The 5 films that inspired Jane Campion’s The Power of the Dog

This is part of our on-going segment entitled Smart Creative People Recommending Good Stuff to Watch, in which we crassly scour the internet for great movie lists.

Jane Campion has just won the little gold man at the 2022 Oscars: Best Director for her western The Power of the Dog. That nod made her the only female director to have been twice nominated, capping a career that was kick-started when she became the first female director to win the Palme d’Or (for The Piano in 1993).

Campion recently told the Academy Awards blog A Frame the five movies that helped inspire her and director of photography Ari Wegner’s vision for The Power of the Dog. These are those films alongside her comments.


This 1948 neo-Western from filmmaking giant John Huston (The Maltese Falcon) follows two rough-and-tumble wanderers (Humphrey Bogart and Tim Holt) and a veteran prospector (Huston’s father, Walter) as they head into the Sierra Madre mountains to find gold.

Says Campion: “Huston is a brilliant storyteller reminding me of the simple power of causation, one story point after another… There is also a moment when Huston’s story loses its subtlety, such as when Humphrey Bogart’s character too suddenly becomes suspicious and you realise the importance of not doing that, of making sure each plot point is well manoeuvred.”

Campion is a big Paul Thomas Anderson fan (“all his films are a source of inspiration for me”). On The Master, loosely based on the founding of Scientology, she says “I like the way that Paul’s films play loose with narrative, sometimes following tight causal patterns, then breaking away to more tangential expressions, seemingly in service of discovering some more elusive quality than the straightforward closure of narrative.”

Jonathan Glazer’s 2004 fantasy stars Nicole Kidman, who comes to believe her dead husband is alive inside the body a young boy. “This is such a preposterous proposition”, says Campion, “Yet slowly, then rapidly, it begins to unsettle the new relationship in all too real ways. One of my favorite moments in the film is an emotional slow track into Anna’s face at the opera as we see her thinking about the boy as her dead husband’s reincarnation.”

And then there’s a Terrence Malick deuce, staring with Badlands which Campion calls “A perfect film… Sissy Spacek is beautiful and unique in a way we rarely see in films. Reading about how Malick works with his actors, I discover that he makes adjustments to his story to include the unique qualities of his actors, such as Sissy’s baton twirling.”

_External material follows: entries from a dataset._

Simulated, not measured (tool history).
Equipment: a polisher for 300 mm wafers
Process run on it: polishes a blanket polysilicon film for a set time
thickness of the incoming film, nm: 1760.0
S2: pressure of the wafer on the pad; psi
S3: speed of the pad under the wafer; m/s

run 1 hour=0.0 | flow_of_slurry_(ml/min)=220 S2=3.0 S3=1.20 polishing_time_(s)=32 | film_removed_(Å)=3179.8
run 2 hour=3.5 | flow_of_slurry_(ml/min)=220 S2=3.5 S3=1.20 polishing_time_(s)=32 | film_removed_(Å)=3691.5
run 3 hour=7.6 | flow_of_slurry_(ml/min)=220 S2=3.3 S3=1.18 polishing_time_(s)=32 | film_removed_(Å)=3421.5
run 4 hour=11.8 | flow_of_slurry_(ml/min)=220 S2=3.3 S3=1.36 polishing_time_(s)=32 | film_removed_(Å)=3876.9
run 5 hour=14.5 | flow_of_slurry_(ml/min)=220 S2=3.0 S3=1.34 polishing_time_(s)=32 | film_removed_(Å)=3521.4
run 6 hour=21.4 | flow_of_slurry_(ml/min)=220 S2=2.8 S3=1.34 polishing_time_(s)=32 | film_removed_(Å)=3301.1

This is Malick’s second feature, with Richard Gere playing a poor farmhand who convinces the woman he loves to marry his wealthy, dying boss in order to claim his fortune. Says Campion: “Returning to this film, I appreciated the sustained mood of romance and impending doom. It is a long way from the atmosphere of The Power of the Dog, but very close in period and the importance of nature. It helped me think about my film and the right choices for my story.”